NEW YORK SPRINT

Rene Magritte at the Museum of Modern Art, New York

The New York Marathon had just ended as I began my own laps across the City. Beginning at the Museum of Modern Art, there’s no better way to exercise the eye and mind. On view through January 14, “Magritte: The Mystery of the Ordinary, 1926 -1938” is a dense show of the artist’s Surrealist years. Many beloved, familiar paintings hang alongside ones that are rarely seen. Collages, objects and photographs flesh out the exhibition and attest to Magritte’s unique, innovative eye and mind.

Brendan Fowler, New Photography 2013, Museum of Modern Art

The New Photography 2013 exhibition at MOMA features eight international artists who are expanding the field of photography. Shared themes among the artists in the show include the merging of abstraction and representation, the examination of digital and analog technologies and story-telling that is both documentary and conceptually based.  Brendan Fowler, who lives in Los Angeles, is of particular interest. Having visited his studio over a year ago, I am intrigued with his mash-up of images and his hybrid of painting, collage and photography.

Eleanor Antin, video still, Museum of Modern Art, New York

On the third floor, “Dorothea Rockburne: Drawing Which Makes Itself” comprises a beautiful installation by an artist often overlooked in the current dialogue. Contemporary works from the MOMA collection on the second floor offers an overview of some of the most provocative of work of the past few years by artists such as Philip-Lorca diCorcia, David Hammons and William Kentridge along with various videos by artists such as Eleanor Antin.

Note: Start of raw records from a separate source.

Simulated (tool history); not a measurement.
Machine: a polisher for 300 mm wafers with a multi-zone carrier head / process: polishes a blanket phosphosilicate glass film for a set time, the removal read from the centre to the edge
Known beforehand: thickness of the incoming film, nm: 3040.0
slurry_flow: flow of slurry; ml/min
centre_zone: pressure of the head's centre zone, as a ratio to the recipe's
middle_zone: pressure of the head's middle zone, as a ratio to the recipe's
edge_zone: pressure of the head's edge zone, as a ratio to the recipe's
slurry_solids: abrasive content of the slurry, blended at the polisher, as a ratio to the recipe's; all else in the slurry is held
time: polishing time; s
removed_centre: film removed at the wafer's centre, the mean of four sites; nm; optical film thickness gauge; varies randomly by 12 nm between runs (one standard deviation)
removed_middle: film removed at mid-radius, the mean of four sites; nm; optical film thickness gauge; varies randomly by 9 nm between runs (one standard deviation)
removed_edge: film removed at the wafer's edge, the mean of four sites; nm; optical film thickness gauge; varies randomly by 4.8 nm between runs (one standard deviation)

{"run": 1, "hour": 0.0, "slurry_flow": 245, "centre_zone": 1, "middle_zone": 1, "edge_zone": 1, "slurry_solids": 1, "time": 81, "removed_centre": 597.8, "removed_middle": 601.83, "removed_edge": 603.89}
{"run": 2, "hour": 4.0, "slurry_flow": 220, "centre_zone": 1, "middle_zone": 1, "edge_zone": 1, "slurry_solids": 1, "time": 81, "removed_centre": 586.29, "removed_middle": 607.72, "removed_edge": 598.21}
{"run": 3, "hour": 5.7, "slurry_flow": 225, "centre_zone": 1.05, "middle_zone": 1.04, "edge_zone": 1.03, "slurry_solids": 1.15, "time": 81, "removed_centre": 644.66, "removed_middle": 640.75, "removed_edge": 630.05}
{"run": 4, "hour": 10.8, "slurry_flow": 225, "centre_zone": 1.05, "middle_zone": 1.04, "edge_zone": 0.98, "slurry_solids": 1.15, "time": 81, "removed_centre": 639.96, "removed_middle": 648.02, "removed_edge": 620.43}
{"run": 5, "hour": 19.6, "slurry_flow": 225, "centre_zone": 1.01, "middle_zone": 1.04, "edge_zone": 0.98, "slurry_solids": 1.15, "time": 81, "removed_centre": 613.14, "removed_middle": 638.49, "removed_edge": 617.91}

Balthus, Metropolitan Museum, New York

The Metropolitan is hosting “Balthus Cats and Girls”, another classic exhibition of work not seen in this country in thirty years. Featuring works between the 1930’s and 1950’s, these paintings showcase observations of youthful eroticism, humor and despair, capturing moments and moods of universal endurance.

Joel A. Rosenthal (JAR) at the Metropolitan Museum, New York

Sculpture as jewelry arrives at the Met with the exhibition, “Jewels by JAR”.  Hailed as one of the most acclaimed designers of the last three decades, the 400 works by Joel A. Rosenthal, are a rare fascination. This will be the Met’s first exhibition by a contemporary jeweler, guaranteed to mesmerize. As a footnote, due to the explosion of public interest in art, both the Met and MOMA are now open seven days a week.

Christopher Wool, Guggenheim Museum, New York

Following on the above, Christopher Wool’s survey at the Guggenheim is a great leap forward in the journey that painting has taken over the past decades. The exhibition tracks Wool’s emergence since the 1980’s. Each body of work has strength and interest but the word paintings steal the show for me.

Yves Klein, Dominique Levy Gallery, New York

Among my many gallery visits, the stand-out was Audible Presence: Lucio Fontana, Yves Klein and Cy Twombly” at Dominique Levy’s newly inaugurated space on Madison Avenue. This carefully curated show of masterworks from three of the most influential artists of the 20th century is worthy of any museum. While each artist maintains a distinctive voice, the dialogue between them is intriguing.  A stunning catalog accompanies the exhibition.

Laduree on Madison Avenue, New York

As the daylight wanes and the pace slows, sugar is required. Laduree calls. Macarons devine, flown in daily from Paris, these are treats to swoon over. If you miss them in New York, you can visit the new store on Lincoln Road during Art Basel. Artist and dessert connoisseur, Will Cotton, who explores the seduction of consumption, has collaborated with Laduree on a new project to be unveiled during the Fair.